If there is any secret to data management and data architecture, it is understanding data in terms of its infrastructure. Stated differently, trying to understand the larger architecture under which data are managed and operate is almost impossible without understanding the underlying infrastructure, which surrounds data. Therefore, we shall spend some time understanding infrastructure.

Two Types of Repetitive Data

A good starting point for understanding infrastructure is to start with the observation that there are two types of repetitive data found in corporate data. In the structured side of corporate data, repetitive data are found. In the unstructured big data side of corporate data, repetitive data are also found. Despite the fact that the types of data sound the same, there are significant differences between the different types of repetitive data. When it comes to structured repetitive data, it is normal to have transactions as part of the repetitive data. There are sales transactions, stocking of SKU transactions, inventory replenishment transactions, payment transactions, and so forth. In the structured world, there are many of these transactions that find their way into the repetitive structured world.

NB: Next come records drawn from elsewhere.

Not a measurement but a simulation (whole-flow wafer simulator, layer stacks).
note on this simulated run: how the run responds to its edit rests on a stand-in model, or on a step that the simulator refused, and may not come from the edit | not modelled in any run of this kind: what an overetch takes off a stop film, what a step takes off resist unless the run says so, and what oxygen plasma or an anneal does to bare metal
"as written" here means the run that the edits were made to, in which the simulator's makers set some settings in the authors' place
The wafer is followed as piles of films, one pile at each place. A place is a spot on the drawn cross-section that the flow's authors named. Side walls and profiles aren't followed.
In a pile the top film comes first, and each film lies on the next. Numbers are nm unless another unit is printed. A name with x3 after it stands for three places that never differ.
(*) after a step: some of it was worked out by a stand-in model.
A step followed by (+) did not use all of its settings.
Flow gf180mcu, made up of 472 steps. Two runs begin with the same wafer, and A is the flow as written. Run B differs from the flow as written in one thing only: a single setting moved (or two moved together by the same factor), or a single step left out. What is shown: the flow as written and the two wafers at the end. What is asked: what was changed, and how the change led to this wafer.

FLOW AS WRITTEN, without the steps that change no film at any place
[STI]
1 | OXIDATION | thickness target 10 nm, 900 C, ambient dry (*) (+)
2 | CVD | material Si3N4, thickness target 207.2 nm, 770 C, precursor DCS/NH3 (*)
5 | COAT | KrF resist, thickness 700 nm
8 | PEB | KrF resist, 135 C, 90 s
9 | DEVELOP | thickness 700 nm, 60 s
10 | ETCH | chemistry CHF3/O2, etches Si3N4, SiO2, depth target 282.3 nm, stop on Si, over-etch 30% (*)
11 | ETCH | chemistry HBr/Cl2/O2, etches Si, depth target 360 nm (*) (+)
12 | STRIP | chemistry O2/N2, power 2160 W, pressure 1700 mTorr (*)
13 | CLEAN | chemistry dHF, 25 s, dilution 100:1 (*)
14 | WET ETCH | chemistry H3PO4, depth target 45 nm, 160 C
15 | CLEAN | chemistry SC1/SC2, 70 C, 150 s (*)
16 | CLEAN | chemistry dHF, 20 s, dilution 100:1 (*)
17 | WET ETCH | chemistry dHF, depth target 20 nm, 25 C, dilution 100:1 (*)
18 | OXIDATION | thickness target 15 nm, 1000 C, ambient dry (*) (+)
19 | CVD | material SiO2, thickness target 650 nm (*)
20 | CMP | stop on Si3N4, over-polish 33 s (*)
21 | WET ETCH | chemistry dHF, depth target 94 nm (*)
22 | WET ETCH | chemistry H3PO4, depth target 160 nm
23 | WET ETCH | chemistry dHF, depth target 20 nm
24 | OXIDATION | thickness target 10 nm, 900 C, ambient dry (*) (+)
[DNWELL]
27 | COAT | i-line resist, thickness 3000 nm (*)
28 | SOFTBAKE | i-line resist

The other kind of repetitive data is the repetitive data found in the unstructured big data world. In the unstructured big data world, we might have metering data, analog data, manufacturing data, clickstream data, and so forth.

There is the question then—are these types of repetitive data the same? They certainly are repetitive. But these different types of repetitive data are not the same. What is the difference then between these two types of repetitive data? Fig. 1.2.1 shows (symbolically) these two types of repetitive data.

Fig. 1.2.1
Fig. 1.2.1 Two types of repetitive data.

Repetitive Structured Data

In order to understand the differences between these two types of repetitive data, it is necessary to understand each type of data individually. Let's start with repetitive structured data. Fig. 1.2.2 shows the repetitive structured data are broken into records and blocks.

Fig. 1.2.2
Fig. 1.2.2 Repetitive data broken into blocks.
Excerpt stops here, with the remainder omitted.